Question: Do you believe a referendum will finally lance the Tories' euro boil? Ken Clarke: I do hope so, I have to say, and I think it should. I've long believed that the Conservative Party won't find it easy to reach some stability until a referendum on the single currency decides the issue one way or another.
Question: Do you believe your views on Europe lost you the Tory leadership contest?
Ken Clarke: Probably. But before we go further into this I do get, until the Prime Minister opens up the season, I do get fed up about being interviewed about Europe all the time, and one of the weaknesses of the Conservative Party at the last election was its obsession with Europe. The extraordinary save the pound campaign was the reason why we lost so heavily. We would have lost anyway but no doubt it was made worse.
And I think a few weeks after that campaign had been fought, the Conservative Party was still paying a very great deal of attention to Europe. Iain Duncan Smith's now appointed all those euro sceptics to the Front Bench and told them all to shut up about Europe. Being interviewed by you, I'm rather inclined to agree with that! It would all do us a lot of good if we talked about it less. Meanwhile as I am pro-European I think it would actually do preparations of the referendum a lot of good if the Prime Minister and members of his government would make the case for the euro rather more consistently. Although I suppose Tony would say that every time he mentions it, a great section of the British press goes into hysteria again so maybe that discourages him from making the case too frequently.
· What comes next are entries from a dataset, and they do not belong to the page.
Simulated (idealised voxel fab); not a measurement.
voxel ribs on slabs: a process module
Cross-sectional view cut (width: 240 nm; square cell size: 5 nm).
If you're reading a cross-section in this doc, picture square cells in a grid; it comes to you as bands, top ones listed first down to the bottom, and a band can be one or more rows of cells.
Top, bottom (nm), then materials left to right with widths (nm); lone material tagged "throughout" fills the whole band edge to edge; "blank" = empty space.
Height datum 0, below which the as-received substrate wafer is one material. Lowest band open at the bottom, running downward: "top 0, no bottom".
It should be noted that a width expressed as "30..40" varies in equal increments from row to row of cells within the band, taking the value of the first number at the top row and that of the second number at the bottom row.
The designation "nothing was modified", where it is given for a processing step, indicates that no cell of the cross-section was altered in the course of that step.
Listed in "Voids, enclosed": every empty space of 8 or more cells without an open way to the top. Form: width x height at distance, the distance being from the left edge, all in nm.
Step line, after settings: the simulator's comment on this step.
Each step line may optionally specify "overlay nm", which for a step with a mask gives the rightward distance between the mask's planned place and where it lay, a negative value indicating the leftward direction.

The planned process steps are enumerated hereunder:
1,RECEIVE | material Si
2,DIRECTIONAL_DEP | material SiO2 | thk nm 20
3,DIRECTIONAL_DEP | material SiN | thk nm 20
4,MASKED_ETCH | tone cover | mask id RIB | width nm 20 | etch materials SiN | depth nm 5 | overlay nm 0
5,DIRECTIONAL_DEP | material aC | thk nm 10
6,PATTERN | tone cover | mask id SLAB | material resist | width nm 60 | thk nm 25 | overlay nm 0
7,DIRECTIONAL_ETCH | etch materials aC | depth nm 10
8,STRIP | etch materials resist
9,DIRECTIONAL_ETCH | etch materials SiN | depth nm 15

Question: Did you fight a good leadership campaign or do you think you could have fought it better?
Ken Clarke: I thought there was nothing wrong with my campaign at all. I know people do make mistakes, but I think the people working for me ran an excellent campaign, everybody enthusiastic, many of them young and bright people very interested in politics. I think to go out on the stump as I did was correct. Obviously before that, I'd started with interviewing all my colleagues in Parliament and not really emerging in public because I was having long interviews and sessions with Members of Parliament. At the first stage they were going to determine who would go on to the last two. That succeeded and then I just went on the stump on a rather American-like a whistle stop tour which I describe as my Baedeker tour of the Conservative Party and I think that was the only way to campaign.
Question: Do you think the leadership contest ran well or could the rules be improved?
Ken Clarke: I think Iain Duncan Smith and I agreed at the time that it should never be allowed to take so long. It was complete folly to allow it to take eight weeks. The country decides on a government in three weeks. But the Conservative Party couldn't produce a new leader in less than eight weeks. Worse still, the eight weeks coincided with the silly season in the newspapers when all the serious journalists have gone on holiday and their deputies have got nothing to write. And so we were just used as an object of entertainment by the newspapers of every political colour throughout the eight weeks.
Question: Were you surprised by the result?
Ken Clarke: I was disappointed, I wasn't totally surprised. I started the campaign thinking I was unlikely to win. During the campaign I got more optimistic as it went on, and then when I found out I'd lost I went back to where I'd started, saying well it's silly to think that I was likely to win. If I had thought I hadn't had a chance of becoming leader I wouldn't have bothered standing but I wasn't too surprised to lose.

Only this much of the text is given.